Many historic paintings hide stories just below the surface—earlier sketches, reused papers, repairs, and subtle choices of color that are invisible to the naked eye. This article describes how researchers at the National Museum of Asian Art built a large, flexible scanning system that can gently examine big, fragile works of art without taking them off-site or cutting out samples. Using a famous Japanese folding screen decorated with painted fans as a test case, the team shows how their scanner can reveal the pigments, hidden drawings, and past restoration work that together tell the full life story of an artwork.

Figure 1
Figure 1.

A Custom Scanner Built Around the Artwork

Conventional scientific cameras and x-ray instruments are usually designed for small objects, like coins or laboratory samples. Large artworks—such as wall-size paintings or long handscrolls—are awkward to move and often must stay flat, which makes detailed analysis difficult. To solve this, the authors designed a wall-mounted, motorized rail system that can travel 4.5 meters horizontally and 1 meter vertically. A movable carriage glides along these rails and can accept different “heads,” such as an x-ray fluorescence unit or a reflectance imaging camera. Because the scanner’s frame is open rather than boxed-in, curators can slide very wide panels or screens underneath. The same motion platform serves multiple types of imaging, saving space, money, and setup time.

Seeing Elements and Colors Without Touching the Paint

The first major tool attached to the scanner is an x-ray fluorescence (XRF) system. When the x-ray beam hits the painting, different chemical elements in the pigments emit characteristic signals, which are captured by a detector. By pausing at thousands of points in a grid, the system creates “element maps” that show where mercury, lead, copper, silver, gold, and other elements appear across the artwork. In the fan screen, these maps confirmed shell gold and gold leaf in the waves and decorations, silver details in garments and landscapes, and classic red and orange pigments such as vermilion and red lead. Subtle patterns—like traces of silver that have darkened to silver sulfide, or unusual mixtures of iron and copper in brown areas—help identify both original materials and later retouching.
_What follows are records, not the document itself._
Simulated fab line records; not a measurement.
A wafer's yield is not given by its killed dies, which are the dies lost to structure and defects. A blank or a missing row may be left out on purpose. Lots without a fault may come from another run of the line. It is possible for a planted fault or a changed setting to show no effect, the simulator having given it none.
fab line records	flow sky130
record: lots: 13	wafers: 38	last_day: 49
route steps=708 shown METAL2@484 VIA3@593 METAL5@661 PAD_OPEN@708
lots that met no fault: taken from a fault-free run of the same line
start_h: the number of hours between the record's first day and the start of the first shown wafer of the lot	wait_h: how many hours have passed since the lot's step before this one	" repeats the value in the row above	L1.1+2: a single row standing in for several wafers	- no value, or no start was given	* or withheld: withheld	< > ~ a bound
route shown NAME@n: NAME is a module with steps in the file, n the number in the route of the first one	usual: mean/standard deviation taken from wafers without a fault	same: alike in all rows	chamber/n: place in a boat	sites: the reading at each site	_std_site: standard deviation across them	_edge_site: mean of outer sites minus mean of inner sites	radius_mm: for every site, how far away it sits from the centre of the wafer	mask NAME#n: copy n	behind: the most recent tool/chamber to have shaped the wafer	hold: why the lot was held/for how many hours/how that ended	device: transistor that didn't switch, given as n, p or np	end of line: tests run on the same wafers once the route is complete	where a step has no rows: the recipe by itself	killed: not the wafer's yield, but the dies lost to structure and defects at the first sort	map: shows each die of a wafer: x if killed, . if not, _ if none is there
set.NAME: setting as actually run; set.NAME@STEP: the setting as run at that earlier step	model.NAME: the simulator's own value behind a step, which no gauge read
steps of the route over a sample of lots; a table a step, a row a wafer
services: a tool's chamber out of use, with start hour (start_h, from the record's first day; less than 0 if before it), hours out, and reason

Using Invisible Light to Reveal Hidden Designs

The second major tool is a camera that records reflected light from the visible into the near-infrared, followed by a separate short-wave infrared camera on a commercial system. These cameras capture hundreds of narrow color bands, far beyond what human eyes can see. By moving the scanner in a smooth “push-broom” path, the system builds up detailed image cubes that can be processed to highlight specific pigments and underdrawings. On one fan panel, short-wave infrared images made a faint sketch of a building and a figure—possibly a monk—stand out clearly, even though they are barely visible in normal light. In other areas, infrared signatures showed differences between ink and silver waves, revealed retouching of damaged silver, and confirmed pigments such as azurite, malachite-like copper greens, shell white, and mixtures that create pink garments or pale blues.

Figure 2
Figure 2.

Tracing the Life and Repairs of a Japanese Screen

Looking fan by fan, the combined techniques uncovered how the screen was made and altered over time. While the overall palette matches what is known from other early Edo period paintings, the scanner picked up variations that suggest different paper stocks, pigment sources, and later conservation work. For example, one fan’s paper support has much lower levels of certain elements, hinting at a distinct origin. X-ray maps detected mercury from red ink stamps hidden in the lining papers of the wooden panel, not in the visible paint. Short-wave infrared imaging even revealed characters written on papers reused behind the fan faces, visible only when the conservation team later lifted the fans. These findings show how artists and restorers recycled materials and how structural layers beneath the paint influence what scientists see today.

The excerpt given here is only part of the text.